Earth is not alone, and a stunning new animation created using NASA data beautifully illustrates that point.
There may be trillions of other planets in our galaxy, the Milky Way (which itself is one of hundreds of billions of other galaxies in the universe). But finding such extrasolar planets, or exoplanets, is not easy – even when they're relatively close by.
In fact, it takes more than four years for light to travel from the nearest star to our solar system. Meanwhile, exoplanets are both small and dim, and the Milky Way is a 100,000-light-year-wide haystack for astronomers to scour.
Despite their long odds, however, astronomers have logged thousands of exoplanets since a team confirmed the existence of the first one in October 1991. This June, in fact, marked a milestone: Researchers logged the 4,000th discovery in an ever-growing NASA archive of exoplanets.
To celebrate the achievement, two artists pulled all of that data and compiled it into a short animated map and timeline called "4000 Exoplanets," shown below.
The animation was created by the artist Matt Russo and scored by the musician Andrew Santaguida, who both work with a science-art outreach project called System Sound. The short film was published on YouTube on Sunday and described on Wednesday by NASA's Astronomy Picture of the Day (APOD) site.
What the animated exoplanet timeline shows
The video shows a flattened map of the 360-degree night sky as seen from Earth. The bright band of stars in the center is a cross-cut view of the Milky Way; it looks this way because our solar system drifts within the spiral galaxy.

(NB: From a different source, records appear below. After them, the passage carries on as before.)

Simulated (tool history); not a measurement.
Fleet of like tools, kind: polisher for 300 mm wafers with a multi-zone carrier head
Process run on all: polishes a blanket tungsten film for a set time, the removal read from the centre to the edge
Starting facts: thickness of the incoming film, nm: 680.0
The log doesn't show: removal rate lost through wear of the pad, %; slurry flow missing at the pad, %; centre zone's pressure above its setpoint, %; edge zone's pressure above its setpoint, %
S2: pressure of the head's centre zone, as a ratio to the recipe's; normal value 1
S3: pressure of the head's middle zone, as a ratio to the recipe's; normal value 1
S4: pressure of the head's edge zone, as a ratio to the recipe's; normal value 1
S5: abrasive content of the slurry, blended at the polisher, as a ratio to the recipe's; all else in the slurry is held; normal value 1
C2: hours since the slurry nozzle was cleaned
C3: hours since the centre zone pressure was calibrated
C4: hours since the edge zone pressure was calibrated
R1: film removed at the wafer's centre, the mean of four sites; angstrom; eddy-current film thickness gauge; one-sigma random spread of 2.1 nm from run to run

Each circle that appears represents a confirmed exoplanet discovery. The main method used to find each world is shown as one of seven colours.
For example, purple circles show a planet found by its transit, or passage in front of a parent star; this is detectable because it causes periodic subtle drops in the parent star's brightness level relative to Earth. Pink, meanwhile, shows distant worlds that were located because their gravitational pull was strong enough to make their star "wiggle" sufficiently for astronomers to detect.
The pace of discoveries in the 60-second timeline starts off slowly, with only about 70 extrasolar worlds located in the first decade of discoveries. That's because finding and confirming the existence of exoplanets was extraordinarily difficult without advanced tools and resources.
But as funding grows, techniques improve, more ground telescopes help with the search, and new space observatories launch into space, the rate at which exoplanets have been found has increased. The pace of discovery really exploded after 2009, when NASA launched its Kepler Space Telescope.
Kepler focused its search on a small patch of the sky and used the transit method of exoplanet detection on 150,000 stars. This is why, in the animation, a big purple blob suddenly begins to appear around 2010 (at top left) and the exoplanet count skyrockets.
NASA deactivated Kepler in 2018, but in April 2018, NASA launched a similar planet hunter called the Transiting Exoplanet Survey Satellite (TESS).
TESS is expected to scan 200,000 nearby stars across 85 percent of the night sky, revealing thousands of additional planets. Below is an animation of TESS's planned survey.
Around 50 of the planets TESS detects should be Earth-sized and potentially habitable, creating promising targets for more detailed observations by telescopes that can image objects much deeper in space.
The first pictures of Earthlike worlds may come from enormous ground-based observatories, including the Giant Magellan Telescope in Chile, which are poised to come online starting in the mid-2020s.
Astronomers hope such telescopes can take raw exoplanet discoveries a step further by picking up light from their atmospheres – and potentially "sniffing" out biosignatures that may indicate the presence of alien life.